Just as the last drops of bubbles were drained from a zillion bottles of Champagne on New Years Eve, our roving reporter and sparkling wine expert Roger Jones unsheathed his laptop and sent in this report on the global rise and changing face of the sparkling wine industry and which are the names we should all be keeping an eye on as we head into 2020 proper. As ambassador to the Champagne & Sparkling Wine World Championships (CSWWC), and founder of Sparkling Sundays (held in Cape Town and Little Bedwyn) he gets his fair share of bubbles.
Reflecting back on 2019, whilst relaxing by the pool in Langkawi, Jones has noticed the continued increase in quality of sparkling wines from around the globe. He notes that whilst the English and Welsh sparkling bubble continues to excite and grow into a world class product, there has been a significant increase in awareness of other sparkling wines from across the globe.
Australia (notably Tasmania) especially in the prestige area, has certainly enjoyed the popularity of English Sparkling with the higher price point level, making their sparkling wines in tune money-wise, and certainly one of Australia’s export successes last year into the UK. Ed Carr of House of Arras sees a huge opportunity in increasing productivity of his brand, which he set up in 1988, with his top wines leading Australia’s sparkling opportunities.
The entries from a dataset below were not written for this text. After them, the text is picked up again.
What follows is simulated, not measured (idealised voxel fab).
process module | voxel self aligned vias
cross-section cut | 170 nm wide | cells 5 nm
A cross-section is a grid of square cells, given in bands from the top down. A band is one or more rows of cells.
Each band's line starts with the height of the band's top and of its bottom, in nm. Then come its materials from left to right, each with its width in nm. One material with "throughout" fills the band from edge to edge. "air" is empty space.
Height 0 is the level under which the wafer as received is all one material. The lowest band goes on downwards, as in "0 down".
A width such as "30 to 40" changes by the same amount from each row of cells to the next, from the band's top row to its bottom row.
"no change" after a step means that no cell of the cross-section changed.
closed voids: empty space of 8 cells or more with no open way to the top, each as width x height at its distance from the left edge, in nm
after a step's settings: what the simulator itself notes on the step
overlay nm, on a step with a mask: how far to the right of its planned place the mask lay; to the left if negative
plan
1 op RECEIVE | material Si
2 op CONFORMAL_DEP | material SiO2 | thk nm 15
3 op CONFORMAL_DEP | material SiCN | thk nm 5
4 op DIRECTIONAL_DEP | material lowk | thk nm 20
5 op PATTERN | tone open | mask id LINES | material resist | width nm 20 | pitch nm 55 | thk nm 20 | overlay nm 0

The Arras Vintage 2008 was my restaurant The Harrow at Little Bedwyn’s biggest selling sparkling in 2019, just ahead of Louis Roederer, with Nyetimber third. The range from Arras is quite exceptional, and well documented in The Buyer (see here). Other names to look out for include; Clover Hill, Stefano Lubiana, Taltarni, Jansz, and Chandon Australia.
Over in New Zealand, there are not as many producers, but those that do certainly hit the high mark with No.1 Family Estate top of my list with the late-disgorged Nautilus and Hunters not far behind. The No.1 Family Estate is New Zealand’s prestige sparkling producer, founded by the Le Brun family from Champagne, specialising in just producing sparkling wine, with current winemaker (13 years at the vineyard) South African born Lee Dobson, guided by founder Daniel Le Brun.
Back in Europe, Italy has certainly turned a corner with many more people now aware of the quality sparkling wines they can produce away from Prosecco, although as noted by The Buyer’s feature on Prosecco, even here we are seeing some great quality.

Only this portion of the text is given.